Festivals, especially Diwali, as per the Hindu calendar, marks the end of the year and provides an opportunity for people to start fresh. Accordingly, the best way to start fresh is by paying off or by consolidating your debts to avoid subsequent high-interest payments. On that note, the best way to consolidate your debt is by taking a loan against property. The said scheme comes with end-usage flexibility and the loan is available at a comparatively lower interest rate; hence, making the decision worthwhile.


How can you avail a Loan Against Property for Debt Consolidation?

The application process is very simple, but you need some clarity on where to apply before proceeding any further. So, start with the research and development, explore all the loan against property schemes available in your area, compare them and identify the one that suits your needs the best, and apply for the loan. The same can be done online using the online loan application feature offered by most lenders.

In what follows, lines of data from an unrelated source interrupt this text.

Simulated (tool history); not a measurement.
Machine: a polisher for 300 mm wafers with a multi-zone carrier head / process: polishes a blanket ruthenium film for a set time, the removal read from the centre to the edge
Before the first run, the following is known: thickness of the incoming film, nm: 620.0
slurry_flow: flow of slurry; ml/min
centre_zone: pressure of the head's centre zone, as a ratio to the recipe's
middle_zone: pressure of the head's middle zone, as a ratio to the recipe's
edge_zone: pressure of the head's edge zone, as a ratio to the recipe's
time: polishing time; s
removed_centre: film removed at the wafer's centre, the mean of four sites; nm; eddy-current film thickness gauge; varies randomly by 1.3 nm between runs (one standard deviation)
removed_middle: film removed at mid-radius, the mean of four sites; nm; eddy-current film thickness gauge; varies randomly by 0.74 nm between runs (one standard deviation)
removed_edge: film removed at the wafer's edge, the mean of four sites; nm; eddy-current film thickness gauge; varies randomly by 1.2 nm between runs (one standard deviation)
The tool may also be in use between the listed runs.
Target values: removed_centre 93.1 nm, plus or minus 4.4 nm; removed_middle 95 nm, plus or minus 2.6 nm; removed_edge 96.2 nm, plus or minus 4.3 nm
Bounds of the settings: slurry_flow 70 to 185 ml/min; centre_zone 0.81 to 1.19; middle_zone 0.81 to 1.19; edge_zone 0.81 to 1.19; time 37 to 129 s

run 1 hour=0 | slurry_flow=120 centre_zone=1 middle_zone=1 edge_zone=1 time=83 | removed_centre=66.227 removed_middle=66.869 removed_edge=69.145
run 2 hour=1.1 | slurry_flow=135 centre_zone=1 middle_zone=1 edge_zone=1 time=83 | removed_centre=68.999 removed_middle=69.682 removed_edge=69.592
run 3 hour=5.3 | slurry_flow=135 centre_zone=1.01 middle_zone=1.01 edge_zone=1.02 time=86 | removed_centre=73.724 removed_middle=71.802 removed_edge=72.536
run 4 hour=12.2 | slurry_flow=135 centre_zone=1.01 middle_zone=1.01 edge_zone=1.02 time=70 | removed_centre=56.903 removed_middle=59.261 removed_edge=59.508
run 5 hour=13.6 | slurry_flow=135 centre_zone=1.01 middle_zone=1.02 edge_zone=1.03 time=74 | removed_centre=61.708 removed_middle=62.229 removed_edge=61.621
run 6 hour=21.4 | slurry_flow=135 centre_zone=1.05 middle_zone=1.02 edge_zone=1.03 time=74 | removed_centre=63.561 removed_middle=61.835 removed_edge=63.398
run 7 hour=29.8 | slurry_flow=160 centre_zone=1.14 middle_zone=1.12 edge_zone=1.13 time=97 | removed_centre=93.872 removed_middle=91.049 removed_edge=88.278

Perks of taking a Loan Against Property for Debt Consolidation:-

  • Low-Interest Rates: As said above, the loan is offered at a comparatively lower interest rate. Hence, the total interest payable after debt consolidation will be lower compared to your combined EMI obligation at present.

  • Minimal Part-Prepayment Charges: Everyone is aware of the part-prepayment charges but not many know that loan against property charges the lowest if the borrower decides to part-prepay. Now that you know, you can dispose of your debt faster by making frequent part-prepayments.

Note: Don’t forget to check the terms & conditions before applying for the loan.